The XAU/USD pair extended its sideways grind above $1,750 during the Asian session on Tuesday but managed to gather bullish momentum in the European trading hours. After rising to a daily high of $1,765, however, gold lost its traction and erased its daily gains. As of writing, the pair was trading virtually unchanged on the day at $1,754.
Following the three-day weekend, the US bond markets returned to action on Tuesday and the 2% decline witnessed in the benchmark 10-year US T-bond yield helped XAU/USD turn north. Although the 10-year yield managed to pull away from daily lows, it's still down 1.5% on a daily basis while holding above the key 1.6% mark.
Meanwhile, the US Dollar Index is trading at its highest level in more than a year at 94.51, not allowing XAU/USD to stage a convincing recovery.

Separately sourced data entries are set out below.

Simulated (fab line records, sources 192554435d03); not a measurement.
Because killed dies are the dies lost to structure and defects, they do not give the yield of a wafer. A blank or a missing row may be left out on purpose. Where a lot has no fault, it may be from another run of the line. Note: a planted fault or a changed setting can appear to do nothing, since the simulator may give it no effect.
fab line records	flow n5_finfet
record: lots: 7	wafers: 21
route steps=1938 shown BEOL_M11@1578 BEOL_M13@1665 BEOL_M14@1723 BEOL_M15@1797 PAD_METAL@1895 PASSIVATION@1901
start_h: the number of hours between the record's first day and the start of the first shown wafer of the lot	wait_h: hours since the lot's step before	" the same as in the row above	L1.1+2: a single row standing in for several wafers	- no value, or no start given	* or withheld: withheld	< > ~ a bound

The only data from the US showed on Tuesday that the NFIB Business Optimism Index edged lower to 99.1 in September from 100.1 in August. Later in the session, August JOLTS Job Openings data will be looked upon for fresh impetus.
Despite the recent decline, the XAU/USD pair continues to trade within the two-week-old $1,750-70 range. Only a daily close outside of that channel could trigger a decisive move.
In the meantime, the Relative Strength Index indicator on the four-hour chart continues to fluctuate between 40 and 60, confirming the view that XAU/USD is having a difficult time finding direction.
With a break below $1,750, gold could target $1,735 (static level) as the next target on the downside ahead of $1,725 (static level). On the other hand, the 200-period SMA forms significant resistance at $1,780.